State Management: Remote and Isolated
Never use local state in a team environment. You already know this. But how you structure remote state matters more than most people realize.
One state file per logical deployment unit. Not one per environment, not one for everything:
terraform/
├── networking/ ← VPC, subnets, transit gateway
├── platform/ ← ECS cluster, RDS, ElastiCache
├── services/
│ ├── api/ ← The API service and its dependencies
│ └── workers/ ← Background job workers
└── dns/ ← Route53 records (depends on services)
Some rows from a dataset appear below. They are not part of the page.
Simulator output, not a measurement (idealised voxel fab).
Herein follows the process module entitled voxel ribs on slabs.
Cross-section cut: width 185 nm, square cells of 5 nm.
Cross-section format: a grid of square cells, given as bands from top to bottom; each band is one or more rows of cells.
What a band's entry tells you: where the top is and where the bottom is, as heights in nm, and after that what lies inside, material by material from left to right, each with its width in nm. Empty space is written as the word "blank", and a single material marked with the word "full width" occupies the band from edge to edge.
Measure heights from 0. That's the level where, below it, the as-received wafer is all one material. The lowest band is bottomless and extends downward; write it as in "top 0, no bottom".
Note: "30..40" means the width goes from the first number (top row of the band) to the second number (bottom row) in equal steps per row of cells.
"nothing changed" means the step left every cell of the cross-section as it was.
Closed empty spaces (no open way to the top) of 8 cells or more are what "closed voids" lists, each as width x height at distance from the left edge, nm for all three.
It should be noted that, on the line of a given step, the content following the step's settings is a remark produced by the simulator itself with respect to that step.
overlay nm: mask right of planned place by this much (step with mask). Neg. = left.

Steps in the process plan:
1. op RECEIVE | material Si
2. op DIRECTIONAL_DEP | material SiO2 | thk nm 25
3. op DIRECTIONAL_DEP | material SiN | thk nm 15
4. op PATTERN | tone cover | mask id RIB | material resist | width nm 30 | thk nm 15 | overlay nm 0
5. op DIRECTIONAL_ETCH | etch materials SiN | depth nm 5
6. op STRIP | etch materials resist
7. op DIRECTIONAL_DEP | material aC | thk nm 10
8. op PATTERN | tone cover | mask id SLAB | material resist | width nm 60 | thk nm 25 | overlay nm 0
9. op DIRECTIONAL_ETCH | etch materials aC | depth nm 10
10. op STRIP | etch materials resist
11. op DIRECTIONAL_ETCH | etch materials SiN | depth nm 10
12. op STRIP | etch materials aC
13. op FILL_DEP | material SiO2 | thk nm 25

Each directory is an independent Terraform root. This means:
# Breaking change to networking doesn't block a services deploy
cd terraform/services/api && terraform apply
Cross-state references use terraform_remote_state data sources:
data "terraform_remote_state" "networking" {
backend = "s3"
config = {
bucket = "my-terraform-state"
key = "networking/terraform.tfstate"
region = "us-east-1"
}
}
# Use the VPC ID from the networking state
resource "aws_security_group" "api" {
vpc_id = data.terraform_remote_state.networking.outputs.vpc_id
}
Preventing Drift
Drift — when your actual infrastructure doesn’t match your Terraform state — is the silent killer of IaC practices. It’s insidious because it accumulates gradually and only becomes visible during incidents.
The fix is boring but necessary: scheduled terraform plan runs in CI.
# .github/workflows/drift-detection.yml
on:
schedule:
- cron: '0 8 * * 1-5' # Weekday mornings
jobs:
drift-check:
steps:
- uses: actions/checkout@v3
- name: Terraform Plan (drift check)
run: |
cd terraform/platform
terraform init -backend-config="..."
terraform plan -detailed-exitcode
# Exit code 2 = changes detected = drift
When this pipeline fails, someone investigates. Usually it’s manual console changes by someone “just doing a quick fix.” Those console changes get codified or reverted. The discipline builds over time.
The moved Block Is Underrated
Refactoring Terraform modules used to mean destroying and recreating resources. The moved block (introduced in Terraform 1.1) eliminates that:
moved {
from = aws_s3_bucket.legacy_bucket
to = module.static_site.aws_s3_bucket.assets
}
Terraform understands that the resource didn’t change — it just moved in your configuration. No destroy, no recreate. This makes module refactoring safe enough to actually do.
Keep It Boring
The best Terraform is boring Terraform. Avoid clever meta-arguments, minimize count and for_each on resources with state implications, pin module versions explicitly, and write outputs.tf religiously. The goal is infrastructure that a new team member can read and understand at 3am when something is on fire.